Models Heloise Guerin, Rianne Ten Haken and Gracie Carvalho are body beautiful in Greg Kadel’s ‘Curls Gone Wild’ beauty editorial for Allure Magazine’s February issue. Paul Cavaco styles the trio in jewelry and skin, producing a beauty effect that is sensitive, sensual and — for me — introspective.
I remember seeing the ‘Earthly Bodies’ exhibit at the Metropolitan Museum and finding it disruptive. These Penn bodies weren’t ‘perfect bodies’ to me, a woman who has been buried in photoshop visions of womanly perfecton for 25 years. Intellectually, I know the stupidity of my responses to nudes like Penn’s women. Emotionally, I am ambivalent.
Irving Penn’s Earth Goddesses
ArtNews reflected on ‘Earthly Bodies’, writing When Irving Penn Shot Real Women:
Although he had access to the best facilities and fine assistants at Vogue, he still yearned for authentic qualities—for bodies that had not been dieted, painted, directed, or styled for the printed page. Following his impulses, he hired a heavy-set model who was willing to pose nude and photographed her in a truncated corner flat he had built—a shallow chamber a little like a rudimentary stage set that served to focus his subjects and limit the arena of the picture.

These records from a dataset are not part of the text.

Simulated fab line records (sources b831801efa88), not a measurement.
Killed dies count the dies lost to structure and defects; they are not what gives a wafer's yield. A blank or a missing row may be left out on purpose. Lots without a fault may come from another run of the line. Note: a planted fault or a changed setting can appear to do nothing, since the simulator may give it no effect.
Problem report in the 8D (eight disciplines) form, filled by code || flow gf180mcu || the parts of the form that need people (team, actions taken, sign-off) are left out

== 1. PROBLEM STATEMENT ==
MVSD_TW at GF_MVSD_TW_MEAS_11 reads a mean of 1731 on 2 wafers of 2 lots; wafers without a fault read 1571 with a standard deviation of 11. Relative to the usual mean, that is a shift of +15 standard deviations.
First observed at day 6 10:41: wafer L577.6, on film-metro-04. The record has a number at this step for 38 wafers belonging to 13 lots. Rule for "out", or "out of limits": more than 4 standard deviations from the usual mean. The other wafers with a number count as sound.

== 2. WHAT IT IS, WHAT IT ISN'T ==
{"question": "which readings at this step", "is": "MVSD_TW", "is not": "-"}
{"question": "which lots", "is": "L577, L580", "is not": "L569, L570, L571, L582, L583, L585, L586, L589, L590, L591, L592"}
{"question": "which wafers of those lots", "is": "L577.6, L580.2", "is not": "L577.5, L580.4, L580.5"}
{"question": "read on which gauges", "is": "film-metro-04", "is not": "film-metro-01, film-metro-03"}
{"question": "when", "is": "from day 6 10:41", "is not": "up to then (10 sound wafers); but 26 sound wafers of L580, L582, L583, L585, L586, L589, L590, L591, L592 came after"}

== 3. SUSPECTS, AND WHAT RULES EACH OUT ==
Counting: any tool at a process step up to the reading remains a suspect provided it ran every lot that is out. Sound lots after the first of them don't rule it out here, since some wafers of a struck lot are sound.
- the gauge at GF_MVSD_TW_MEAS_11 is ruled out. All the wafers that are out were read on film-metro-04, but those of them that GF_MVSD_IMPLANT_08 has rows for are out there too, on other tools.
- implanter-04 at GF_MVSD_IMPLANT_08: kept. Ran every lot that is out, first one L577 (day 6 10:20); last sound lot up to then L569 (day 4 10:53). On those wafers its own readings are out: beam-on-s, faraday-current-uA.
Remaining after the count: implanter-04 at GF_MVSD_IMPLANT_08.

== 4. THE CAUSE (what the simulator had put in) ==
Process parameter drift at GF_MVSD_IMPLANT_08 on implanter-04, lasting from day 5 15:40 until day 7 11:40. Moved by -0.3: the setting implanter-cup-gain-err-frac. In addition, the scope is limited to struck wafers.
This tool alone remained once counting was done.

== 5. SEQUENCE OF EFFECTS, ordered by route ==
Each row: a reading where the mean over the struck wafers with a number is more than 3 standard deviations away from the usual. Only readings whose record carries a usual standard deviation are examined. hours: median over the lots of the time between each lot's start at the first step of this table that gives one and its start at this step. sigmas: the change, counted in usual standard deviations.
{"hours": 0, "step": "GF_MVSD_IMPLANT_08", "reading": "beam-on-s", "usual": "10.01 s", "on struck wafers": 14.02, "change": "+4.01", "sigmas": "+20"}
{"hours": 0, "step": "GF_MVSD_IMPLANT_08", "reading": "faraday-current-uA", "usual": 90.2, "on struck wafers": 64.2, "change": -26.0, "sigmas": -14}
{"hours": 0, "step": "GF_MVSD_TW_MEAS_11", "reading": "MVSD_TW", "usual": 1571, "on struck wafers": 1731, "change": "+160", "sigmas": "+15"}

Resting her bulk on a cube-shaped block, her arms tucked behind her back, the woman is a compact mass. The rounded forms of her breasts, belly, and thighs, laved in soft light, have such lithic weight and texture that she becomes an archaic fertility goddess existing outside time. The photograph, which he later titled Nude No. 1, so strongly resembles the famous Venus of Willendorf that Penn presumes he had been struck by that image. Yet he was not consciously reverting to a primitive form but was reaching for forms that carried a positive charge for him and responded to his plastic needs as an artist.
This terrain is psychologically complex for women, In my own case, seeing ‘Earthly Bodies’ sent me directly to the gym in an attempt to come to grips with the woman in the mirror. It was one of my most important journeys ever, one that made me a believer in exercise and healthy eating.
I could appreciate the beauty and sensuality of Penn’s images, but these were not bodily visions that I claimed for myself. Nor did I ever seek it’s opposite, the body of a BMI 18 woman. For myself I sought the middle, the curvaceous, well-toned middle road.
Two powerful arbiters of beauty and taste — photographer Edward Steichen and Alexander Liberman of Vogue found Penn’s images highly problematic. Let me say that Penn’s ‘Earthly Bodies’ nudes had great appeal to me as symbols of the ancient Goddess Gaia, or mother earth. But as physical archetypes for myself — I found them unsettling.
The Rarefied World of Models
‘Earthly Bodies’ came to mind yesterday, posting Annie Leibovitz’s ‘Stormtroppers’, Vogue’s February tribute to New Yorkers who performed at peak capabilities during Hurricane Sandy. Seeing Karlie Kloss standing like an interloper among emergency care (mostly) women — nurses who saved those little babies by breathing air into their mouths while carrying them down stairs with no electicity in the building — reminded me of what Penn was feeling, as he fled his Vogue studio to Haiti, then back to Manhattan in search of ‘real women’, his ‘Earthly Bodies’.